Corn Commentary
March Corn closes 1 ¾ cents lower ($3.52), July 1 ½ cents lower ($3.69) and Dec 1 ¼ cents lower ($3.85 ½)
January Chgo CBOT Ethanol closes 0.0011 cents a gallon higher ($1.307), Feb 0.015 cents higher ($1.340)
Weekly Ethanol Grind – 1.090 million bpd vs. 1.077 last week – Stocks – 22.0 million bbls vs. 22.3 last week
Weekly Corn Export Sales – old crop 600 K – 1.100 M T. expected – new crop 0-50 K T. expected
If Thursday’s corn trade is any indication as to how we are going to end the year tomorrow we’re going to go out flat hovering above contract lows (currently 5 cents above). We know the managed fund sector is a healthy short. I’m told index funds will have to be a seller with their rebalancing efforts. Put the two together and it suggests a stand-off (at least for the near term). Towards the latter part of next week the trade will begin to focus on the various USDA Jan 12th reports. Early ideas suggest a slight bump up in last season’s yields. Demand data suggests excellent domestic usage while exports are questionable. Once we get past these USDA reports the trade’s focus will once again return to SA corn growing conditions.

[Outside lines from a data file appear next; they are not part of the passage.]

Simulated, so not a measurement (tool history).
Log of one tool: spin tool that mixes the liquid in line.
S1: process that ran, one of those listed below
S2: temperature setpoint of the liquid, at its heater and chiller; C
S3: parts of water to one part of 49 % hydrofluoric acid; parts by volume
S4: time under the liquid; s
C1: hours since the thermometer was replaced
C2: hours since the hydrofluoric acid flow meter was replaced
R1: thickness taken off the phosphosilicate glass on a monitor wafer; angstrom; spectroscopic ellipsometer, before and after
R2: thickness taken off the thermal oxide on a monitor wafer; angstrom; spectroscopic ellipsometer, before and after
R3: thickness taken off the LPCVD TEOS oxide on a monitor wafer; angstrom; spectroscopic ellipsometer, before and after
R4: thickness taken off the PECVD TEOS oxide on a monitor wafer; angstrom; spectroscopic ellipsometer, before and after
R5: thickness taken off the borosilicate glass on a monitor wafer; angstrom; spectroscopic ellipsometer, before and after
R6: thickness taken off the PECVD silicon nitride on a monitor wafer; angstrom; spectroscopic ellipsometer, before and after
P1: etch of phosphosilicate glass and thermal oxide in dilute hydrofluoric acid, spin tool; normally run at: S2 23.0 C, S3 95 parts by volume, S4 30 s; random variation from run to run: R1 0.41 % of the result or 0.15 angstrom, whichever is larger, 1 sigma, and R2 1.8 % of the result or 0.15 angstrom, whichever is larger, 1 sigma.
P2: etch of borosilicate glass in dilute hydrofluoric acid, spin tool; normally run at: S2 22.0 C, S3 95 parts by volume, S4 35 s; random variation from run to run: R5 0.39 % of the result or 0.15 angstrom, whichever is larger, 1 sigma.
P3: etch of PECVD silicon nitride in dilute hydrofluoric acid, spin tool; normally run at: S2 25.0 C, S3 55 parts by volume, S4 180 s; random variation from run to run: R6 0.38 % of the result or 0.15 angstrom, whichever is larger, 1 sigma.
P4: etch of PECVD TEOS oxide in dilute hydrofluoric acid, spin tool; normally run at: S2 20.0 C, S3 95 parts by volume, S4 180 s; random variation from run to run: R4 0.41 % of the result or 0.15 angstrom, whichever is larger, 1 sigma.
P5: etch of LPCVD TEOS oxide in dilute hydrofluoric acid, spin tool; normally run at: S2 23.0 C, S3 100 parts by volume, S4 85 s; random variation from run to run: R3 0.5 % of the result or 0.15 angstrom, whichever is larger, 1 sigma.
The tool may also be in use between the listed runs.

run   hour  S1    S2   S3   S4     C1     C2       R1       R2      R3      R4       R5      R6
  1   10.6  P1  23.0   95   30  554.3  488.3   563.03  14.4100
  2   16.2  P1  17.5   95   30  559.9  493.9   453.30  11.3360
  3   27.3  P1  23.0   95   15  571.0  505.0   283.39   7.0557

Interior cash corn markets, for the most part, show a firm bias. Yes, we had a couple of locations ease this past week but we also had some locations firm in the past week. The Gulf market has a definite firm bias. The underlying firm tone is not about excessive demand; it’s about a lack of producer selling. Many believe that will change once we get into the New Year. Corn spreads ran mixed to slightly easier on the day.
Daily Support & Resistance for 12/29
March Corn: $3.48 – $3.55
July Corn: $3.65 – $3.72
The risk of trading futures and options can be substantial. Each investor must consider whether this is a suitable investment. Past performance is not indicative of future results.